If many Hungarian vineyards are underachievers, many Hungarian wineries are severely underfunded, as the production system continues to adapt to private enterprise. Most of the newer equipment has been provided by western investment, sometimes with only one intermediary between a British supermarket shelf and the imported tank press.

The country's legacy of native vine varieties is distinctive, rich and diverse, encompassing light-skinned grapes such as Ezerjó, Furmint, Hárslevelű, Irsai Olivér, Juhfark, Kéknyelű and various Muscats. Olaszrizling is the Welschriesling of Austria, Szürkebarátis the Hungarian name for France's Pinot Gris, Tramini is Traminer and the grapey Leányka is originally from Transylvania

Kadarka was once Hungary's signature red grape variety, although it has been a casualty as growers have increasingly planted the internationally better known varieties Cabernet, Merlot and Pinot Noir. Kékfrankos (sometimes called Nagyburgundi) and Portugieser are also to be found on labels of wines exported from Hungary, some in considerable quantity.

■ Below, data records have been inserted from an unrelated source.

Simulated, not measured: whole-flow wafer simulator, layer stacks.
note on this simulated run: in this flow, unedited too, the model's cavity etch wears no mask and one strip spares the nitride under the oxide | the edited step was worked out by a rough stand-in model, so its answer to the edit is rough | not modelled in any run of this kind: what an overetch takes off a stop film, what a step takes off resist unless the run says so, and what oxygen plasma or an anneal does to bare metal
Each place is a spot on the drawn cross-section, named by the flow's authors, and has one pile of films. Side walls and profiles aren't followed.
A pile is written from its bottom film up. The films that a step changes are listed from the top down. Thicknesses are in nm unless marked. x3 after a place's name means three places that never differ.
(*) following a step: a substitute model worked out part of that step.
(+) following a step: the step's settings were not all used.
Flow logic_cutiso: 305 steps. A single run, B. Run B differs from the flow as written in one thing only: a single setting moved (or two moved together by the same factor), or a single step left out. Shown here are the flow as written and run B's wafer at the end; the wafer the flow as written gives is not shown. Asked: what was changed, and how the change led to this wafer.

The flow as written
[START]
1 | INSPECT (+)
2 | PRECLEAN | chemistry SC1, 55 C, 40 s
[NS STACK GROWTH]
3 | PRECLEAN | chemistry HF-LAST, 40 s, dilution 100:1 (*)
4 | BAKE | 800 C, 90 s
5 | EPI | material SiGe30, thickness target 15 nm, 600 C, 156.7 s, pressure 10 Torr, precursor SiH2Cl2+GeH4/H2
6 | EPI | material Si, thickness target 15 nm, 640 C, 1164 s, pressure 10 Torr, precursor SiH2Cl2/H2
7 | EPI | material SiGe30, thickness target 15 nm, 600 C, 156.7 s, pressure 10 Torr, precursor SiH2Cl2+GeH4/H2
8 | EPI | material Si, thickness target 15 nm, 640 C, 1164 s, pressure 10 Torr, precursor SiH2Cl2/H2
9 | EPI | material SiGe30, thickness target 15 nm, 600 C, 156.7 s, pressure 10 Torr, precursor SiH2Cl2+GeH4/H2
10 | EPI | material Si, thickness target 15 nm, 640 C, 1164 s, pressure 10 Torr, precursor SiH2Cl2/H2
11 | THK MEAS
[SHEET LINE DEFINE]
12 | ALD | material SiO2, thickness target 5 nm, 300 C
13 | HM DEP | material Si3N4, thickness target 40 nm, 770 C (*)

There are at least 22 historic wine regions in Hungary, extending to all four corners of the country. Quite apart from the difficulty of pronouncing and spelling most of their names it will surely be some time before wine drinkers outside Hungary come to demand Hungarian wine by these appellations. It is still too early in Hungary's reconstruction to make long-term generalisations about the aptitude of various regions for different varieties and wine styles. The country is still being plundered by outside investors and the success of the resulting wines can often reflect the level of investment more than the natural potential.

It seems unlikely, for instance, that Sopron, which is effectively a continuation of Austria's Neusiedlersee sweet wine region, will be producing wines to match Austria's most sought after half-bottles in the foreseeable future. It is best known for dry reds today such as those made by Franz Weninger from Burgenland across the border. Wines from Nagy-Somló and Mór tend to be aromatic whites, while nearby Etyek-Buda and Neszmély have established a reputation for exportable varietals of both colours such as those widely exported by the Hilltop winery.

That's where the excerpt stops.